By Philip Case

Contributing Writer

While the weather outside still has the potential to be frightful, preparing for your 2019 garden can shift our focus to things more delightful.

Even if your garden is just a few tomato plants by the porch or in containers, planning helps make the operation go better when we get to planting time, which isn’t all that far away.

If, however, you’re planning to cultivate and raise a big in-ground garden or utilize raised beds, then it will be easier if you have a plan in mind and do as much preliminary work as possible.

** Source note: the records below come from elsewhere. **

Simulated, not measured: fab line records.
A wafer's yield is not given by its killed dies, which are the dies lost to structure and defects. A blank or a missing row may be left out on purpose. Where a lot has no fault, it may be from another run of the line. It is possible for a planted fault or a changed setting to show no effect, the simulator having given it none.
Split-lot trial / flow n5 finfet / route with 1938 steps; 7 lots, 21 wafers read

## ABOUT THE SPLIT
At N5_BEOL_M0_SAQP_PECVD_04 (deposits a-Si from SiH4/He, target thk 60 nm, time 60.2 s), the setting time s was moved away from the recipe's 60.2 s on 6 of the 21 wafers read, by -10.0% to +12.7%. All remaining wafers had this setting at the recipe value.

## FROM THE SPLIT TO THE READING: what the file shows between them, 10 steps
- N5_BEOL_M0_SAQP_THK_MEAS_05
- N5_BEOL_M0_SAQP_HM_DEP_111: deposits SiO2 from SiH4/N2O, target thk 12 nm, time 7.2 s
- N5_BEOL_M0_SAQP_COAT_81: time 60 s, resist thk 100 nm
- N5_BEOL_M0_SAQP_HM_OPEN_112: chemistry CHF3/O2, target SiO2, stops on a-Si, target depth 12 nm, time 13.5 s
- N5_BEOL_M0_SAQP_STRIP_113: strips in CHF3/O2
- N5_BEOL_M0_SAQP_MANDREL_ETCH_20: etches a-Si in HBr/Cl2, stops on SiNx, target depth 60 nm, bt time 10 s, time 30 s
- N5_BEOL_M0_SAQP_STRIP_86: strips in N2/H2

Ask yourself — and work to answer — some of these questions:

• How large will my garden be, especially if it’s of the in-ground variety? The potential for a big garden is much like what’s said of a buffet — it’s easy for your “eyes to be bigger than your stomach” and remember what you plow and plant in the cool of spring will need to be cultivated, weeded, fertilized and watered in the boiling heat of summer.

I have been caught in this trap many times — and was even last summer. Just try to be realistic and reasonable: if you’re raising a garden for two people, you’re not likely to need two dozen tomato plants unless you have a lot of tomatoless friends, or plan do a lot of canning and freezing.

• Select what you want to plant in the garden. In other words, what do you like to eat? Don’t plant what you don’t plan to use. There are many online sites and books that provide proposed garden plots in all sizes. If you’re uncertain, have a look at one of them. You can grow a lot in a small space – and more in a big one!

• Choose a site and prepare your ground. Look around the patch and determine if there are potential problems like low areas that might retain water and thus be wet all summer or trees that will provide too much shade for sun-loving plants.

Are there black walnut trees within 100 feet of the garden? A chemical in the roots, buds and nut hulls — juglone — is very detrimental to tomatoes, for instance. Avoid those sites or check online for veggies that aren’t impacted.

• Prepare your site as soon as it’s feasible. I recommend plowing or roto-tilling in January or February so the ground has time to freeze and thaw before early-spring planting.

If you’re utilizing containers or very small spaces, this step isn’t as crucial since the soil can be turned over quickly with a few flicks of the wrist and a spading fork.

• Select the varieties you want to grow and consider raising your own plants if you’re really into gardening.

• Optional but I believe helpful: Follow my planting by the phases of moon and signs of the zodiac column appearing each weekend in The State Journal or follow it on my Facebook page, Planting by the Signs. There’ll be lots of information there about when to plant what, according to phases and signs, and other gardening tips, too.

For those who are into early gardening, the time to begin is upon us. If tomatoes and green beans are your thing, you have a while yet.

Just remember: It’s never too early to plan and planning helps the dark days seem brighter!